Monday, 11 April 2011
Aren't you lucky followers!? 2 posts in as many days! The topic this time: Is Ireland really just a haven for the black stuff or can they actually brew decent beer over there? Well a family wedding has given me the perfect excuse to take a week off from revision and head over to sample the best the emerald isle can offer. I'm hoping it won't just be a week drinking the black stuff and that somewhere, secretly hidden away, there's a real ale scene that's been left undiscovered by us mainland dwelling beings. I'll be updating regularly while over there so stay tuned for updates!
One of the debates currently raging in the beer world concerns if JD Wetherspoons is an asset to the beer industry or if their stack em high, sell em cheap mentality is demeaning the good name of British beer. After being hassled to update this blog more frequently I thought I'd throw my 2 cents into the discussion.
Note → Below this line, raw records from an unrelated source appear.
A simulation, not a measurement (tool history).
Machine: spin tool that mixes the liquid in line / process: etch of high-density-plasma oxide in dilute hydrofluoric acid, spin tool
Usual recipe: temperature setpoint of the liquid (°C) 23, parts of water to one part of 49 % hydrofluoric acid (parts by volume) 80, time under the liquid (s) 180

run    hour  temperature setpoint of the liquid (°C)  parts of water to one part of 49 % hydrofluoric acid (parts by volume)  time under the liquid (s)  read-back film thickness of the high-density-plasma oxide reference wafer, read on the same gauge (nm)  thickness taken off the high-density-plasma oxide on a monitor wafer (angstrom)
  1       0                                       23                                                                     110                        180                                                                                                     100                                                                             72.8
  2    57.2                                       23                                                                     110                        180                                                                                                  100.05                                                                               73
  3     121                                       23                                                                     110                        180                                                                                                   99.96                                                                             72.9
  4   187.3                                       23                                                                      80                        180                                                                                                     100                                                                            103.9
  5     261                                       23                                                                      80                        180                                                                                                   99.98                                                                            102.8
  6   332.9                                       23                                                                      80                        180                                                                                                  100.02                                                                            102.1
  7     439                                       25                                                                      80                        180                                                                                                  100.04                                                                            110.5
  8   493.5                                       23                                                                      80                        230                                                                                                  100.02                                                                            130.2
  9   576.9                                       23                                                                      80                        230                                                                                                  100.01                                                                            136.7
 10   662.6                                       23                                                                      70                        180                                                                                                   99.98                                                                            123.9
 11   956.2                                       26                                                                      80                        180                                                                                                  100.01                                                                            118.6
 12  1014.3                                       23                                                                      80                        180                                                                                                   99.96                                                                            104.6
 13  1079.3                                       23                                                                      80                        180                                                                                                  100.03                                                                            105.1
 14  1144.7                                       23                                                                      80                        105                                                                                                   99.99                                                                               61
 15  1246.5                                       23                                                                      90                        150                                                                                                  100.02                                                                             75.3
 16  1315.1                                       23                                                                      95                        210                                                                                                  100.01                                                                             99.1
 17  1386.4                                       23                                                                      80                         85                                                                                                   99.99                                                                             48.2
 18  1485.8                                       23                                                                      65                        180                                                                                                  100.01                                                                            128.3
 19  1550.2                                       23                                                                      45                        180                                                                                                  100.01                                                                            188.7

Most Wetherspoons consistently have a range of real ales on for nicely low prices. The main argument against them is that in their ambition to sell large quantities of ale, the quality can sometimes suffer. Firstly, I feel that this argument holds little weight as the quality of the beer in Wetherspoons is not significantly worse than many other reputable outlets. I can't count the number if times I've seen the Cask Marque symbol displayed with pride in a pubs window only to go in and be presented with a poor range of badly kept beer. The hurt is doubled if, for example, you end up paying £3.50 for a shockingly kept pint of London Pride. At least in Wetherspoons the damage to the wallet is kept at a minimum.
Secondly, the frequent beer festivals held by the chain bring a large range of quality ales together in one place at occasionally disgustingly low prices. I once frequented a Wetherspoons in Manchester to be greeted with a lovely pint for under £1.50!
Finally, by selling the beer cheap it means that a whole new class of beer drinkers can be introduced to real ale. Many of my friends have been converted to real ale as soon as they find out that it is often around 50p cheaper per pint. Even if they're drinking it for the wrong reasons at least it's being drunk. Furthermore, the array of 50p off vouchers provided to me as a CAMRA member don't harm the cause either.
Tuesday, 5 April 2011
Last week was quite an interesting one in terms of beer tastings. I had quite a few opportunities to get stuck in and try a shed load of different beers. The start point of the week was a trip to the JD Wetherspoons "beer festival" on Wednesday. I use inverted commas because the festival at my local Wetherspoons consisted of 4 guest ales and then the usual array of crappy Ruddles and Green King IPA. Nevertheless I got stuck in and started with a Rooster Angry Yank IPA, a 5% strong bitter using cascade and Amarillo hops, which while I found it to be relatively inoffensive it seemed to perfectly fit into my category of a pale session beer despite the IPA label. Feeling marginally let down I then opted for the Wychwood Elderwych a lovely light 3.8% golden beer. I found the beer to be highly refreshing with a lovely floral, slightly spicy finish. With the other 2 beers a stout, a style I’m not fond of at the best of times let alone at the start of spring, and a Hyde’s Plum Treat I decided that was about as much experimentation as I could handle and stuck to the Elderwych for the rest of the evening.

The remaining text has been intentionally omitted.